$\newcommand{\N}{\mathbb{N}}\newcommand{\Z}{\mathbb{Z}}\newcommand{\R}{\mathbb{R}}\DeclareMathOperator{\E}{E}$

Warning: János Pach posed this problem during a workshop. It originally comes from László Székely.

$\DeclareMathOperator{\cr}{cr}$ Recall that the crossing number, $\cr(G)$, of a graph $G$ is the minimum number of crossings in any (not necessarily planar or straight line) drawing of a $G$.

For a graph $G=(V,E)$, if we partition its edges into to two classes $E_1=E’$ and $E_2=E\setminus E’$, we obtain two graphs $G_1=(V,E_1)$ and $G_2=(V,E_2)$. The \emph{biplanar crossing number}, $\cr_2(G)$ is defined as \[ \cr_2(G) = \min\{\cr(G_1)+\cr(G_2)\colon E’\subseteq E\} \enspace . \]

This problem is about relating $\cr_2(G)$ and $\cr(G)$. Specifically, find $\sup_{G}\frac{\cr_2(G)}{\cr(G)}$ over all nonplanar graphs $G$. Here’s what’s known: For every graph G, \[ \cr_2(G) \le \frac{3}{8}\cr(G) \enspace, \] and there are infinitely many graphs $G$ for which \[ \frac{1}{4}\cr(G) \le \cr_2(G) \enspace . \] The lower-bound follows from the existence of the so-called crossing number of constant. An upper-bound of $\cr_2(G)\le\frac{1}{2}\cr(G)$ is immediate: Randomly partition the edges among $G_1$ and $G_2$ and each crossing in the original drawing of $G$ survives with probability only $1/2$.
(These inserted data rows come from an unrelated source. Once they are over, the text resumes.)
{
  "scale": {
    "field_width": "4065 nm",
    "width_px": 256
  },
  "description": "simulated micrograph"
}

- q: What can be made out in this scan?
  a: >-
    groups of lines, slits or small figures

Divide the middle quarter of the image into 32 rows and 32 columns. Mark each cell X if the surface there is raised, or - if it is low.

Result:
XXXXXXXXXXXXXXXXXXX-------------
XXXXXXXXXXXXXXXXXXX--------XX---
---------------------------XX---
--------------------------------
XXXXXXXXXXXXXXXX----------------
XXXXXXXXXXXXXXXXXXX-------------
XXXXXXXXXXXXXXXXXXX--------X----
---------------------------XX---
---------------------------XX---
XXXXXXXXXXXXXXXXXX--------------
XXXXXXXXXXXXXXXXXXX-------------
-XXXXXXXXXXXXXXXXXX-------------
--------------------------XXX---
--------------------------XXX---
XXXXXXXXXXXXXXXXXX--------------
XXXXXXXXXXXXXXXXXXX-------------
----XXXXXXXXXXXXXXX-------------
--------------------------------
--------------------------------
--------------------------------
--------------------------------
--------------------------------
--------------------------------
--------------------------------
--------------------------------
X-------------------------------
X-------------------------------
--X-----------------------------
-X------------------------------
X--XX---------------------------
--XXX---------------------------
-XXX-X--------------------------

The upper bound of $3/8$ is due to Pach and others: Randomly partition the vertices into two sets $V_1$ and $V_2$ and let $E’$ be the set of edges with one endpoint in each set. Now, a crossing involves 4 vertices and there are 16 ways to assign these to $V_1$ and $V_2$; 6 of these 16 ways preserve the crossing, and the others eliminate it. The key observation is that, in one of the graphs, $V_1$ and $V_2$ are disconnected, so they can be drawn separately, and this eliminates any crossing between $uv$ and $wx$ with $u,v\in V_1$ and $wx\in V_2$.